THE GALLERY: SPRING 2016 SHOW
“I think there is something very raw about Spanish creativity and design,” says Rita Britton as she considers Florit Nin’s enormous, stretched canvasses and teeny-tiny, framed artworks that dominate the top floor gallery. “I can remember, years ago, when Franco’s rule ended — it was as if somebody had pulled a plug, and all that raw Spanish creativity just flowed out.”
With their rusty markings, industrial colour palette and bold use of the human head as a leitmotif, that unmistakable Spanish energy is evident in Nin’s paintings. “I think that he captures that sense of bleak romance that is there in all great Spanish art,” says Britton. “Think about Goya’s The Third of May, 1808 in Madrid where the guy is getting executed by a French rifle squad, and Picasso’s Guernica. It’s all powerful stuff.”
And so here, Nin’s heads have a military helmet-shaped mass of jumbled letters (blindness to the politicised system of media brainwashing or the confusion of stressful overload?) or a Lord Voldemort-esque visage, the neck cracked and creeping with something vaguely sinister.
But there is also a sensuality to Nin’s work that makes you want to reach out and stroke his bald headed subject matter or to touch the natural forms (leaves, flowers, buds) that recur in his smaller works. “He obviously loves drawing faces,” says Britton of the artist who has become an icon of the Menorcan and Mallorcan culture scene and whose work is part of official Balearic art collections. “Florit Nin himself is handsome with a really smiley face; and his studio is surrounded by farmland where there are pigs and chickens running around.”
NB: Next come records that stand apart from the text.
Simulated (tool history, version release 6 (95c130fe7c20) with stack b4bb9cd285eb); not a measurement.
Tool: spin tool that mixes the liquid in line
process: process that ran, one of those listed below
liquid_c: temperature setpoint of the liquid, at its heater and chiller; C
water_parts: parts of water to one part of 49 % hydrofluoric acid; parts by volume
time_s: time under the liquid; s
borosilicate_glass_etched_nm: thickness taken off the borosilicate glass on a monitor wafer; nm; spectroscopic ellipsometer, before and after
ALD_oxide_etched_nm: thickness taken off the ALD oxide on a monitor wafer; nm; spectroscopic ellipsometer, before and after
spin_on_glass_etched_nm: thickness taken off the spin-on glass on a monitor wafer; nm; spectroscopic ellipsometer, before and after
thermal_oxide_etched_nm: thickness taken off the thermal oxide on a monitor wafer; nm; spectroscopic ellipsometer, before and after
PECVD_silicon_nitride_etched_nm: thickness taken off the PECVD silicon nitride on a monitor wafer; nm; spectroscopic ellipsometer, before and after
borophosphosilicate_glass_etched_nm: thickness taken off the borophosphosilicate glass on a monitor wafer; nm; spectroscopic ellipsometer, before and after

For a split second, Britton drifts off to this rural Spanish idyll like some wannabe Shirley Valentine before suddenly landing back in the here-and-now of Barnsley: “I like the Spanish men. You know I could fall in love with a Spaniard but never an Italian.”
Like all successful art, the work of internationally acclaimed ceramicist Ashraf Hanna fires up the belly of the imagination. Within his pots — organic-shaped vessels that have both precise edges and pregnant bulges — you can see collapsed plastic-bag forms, laundry liquid-bottle shapes, and the colours of a bleak winter giving way to the acidic yellow-greens of Spring.
“I first fell in love with Ashraf’s work about 7 or 8 years ago when he was part of a Crafts Council exhibition,” says David Sinclair, Exhibitions Curator at Barnsley’s Civic Gallery, who has introduced Hanna to The Tobacco Warehouse. “I love the shapes, the textures, the simplicity. I think his work is exquisite.”
Born in Egypt and now based in Pembrokeshire, Hanna’s recent body of work focusses on creating objects with changing profiles; the interaction between sharp and fluid lines creating subtle and sometimes pronounced curves that make you look twice. “I think his style is out there on its own but he is part of a strong group of ceramic artists and potters who are very innovative and who are producing exciting work,” continues Sinclair. “It’s wonderful to have him show here in Barnsley. Why should people have to travel to London to see great ceramic art of an international quality?”
Hanna’s own journey to ceramist stardom started when he began experimenting with clay after graduating from Central St Martin’s College in 1991 with a degree in Theatre Design. Seven years later, Hanna set up his own ceramics studio and went on to complete his MA at the Royal College of Art. “Ashraf’s ceramics look very fragile but they are robust vessels,” says Sinclair of the pieces which range from £150 to £6000 in price. “I think it’s about time people started investing in art such as Ashraf’s because no only is it beautiful but it’s also a pension.”
Okay, so the pieces on offer from the Dyehouse collective are not art per se but they certainly pack an artistic punch when it comes to design and craftsmanship. This small range of wooden furniture, metal garden accoutrements and decorative objects for the home is the brainchild of Mark Lee and his team at ONE17, the innovative architectural and interior design practice located just outside of Huddersfield.
“I’ve been keeping an eye on ONE17’s residential and commercial projects for some time now, and this introduction of a homeware range is exciting news” says ONE17 fan and design aficionado Samuel Clark. “If you can’t afford one of their signature light-filled spaces with golden oak flooring and warm stone exterior, then you just might be able to treat yourself to a table or a hanging wooden ornament from their Dyehouse range.”
And who wouldn’t want to treat themselves to Dyehouse’s FOS coffee table-cum-domestic sculpture, its blackened steel folded frame encasing an air-dried oak box which appears to float; or one of their STOR, TALUS or KLINT stools hewn from a single block of oak, and with optional bronze handles?
“When interior design has fallen victim to fashion trends and the IKEA phenomenon, the Dyehouse collection feels solid and timeless but totally contemporary,” says Clark who confesses to having scrapped his garden design plans in order to be able to accommodate one of their steel SCOWLE fire pits (£725). “Bugger the decking and box topiary! I’m going to grow a beard and sit around the fire pit in my garden. Bear Grylls, eat your heart out!”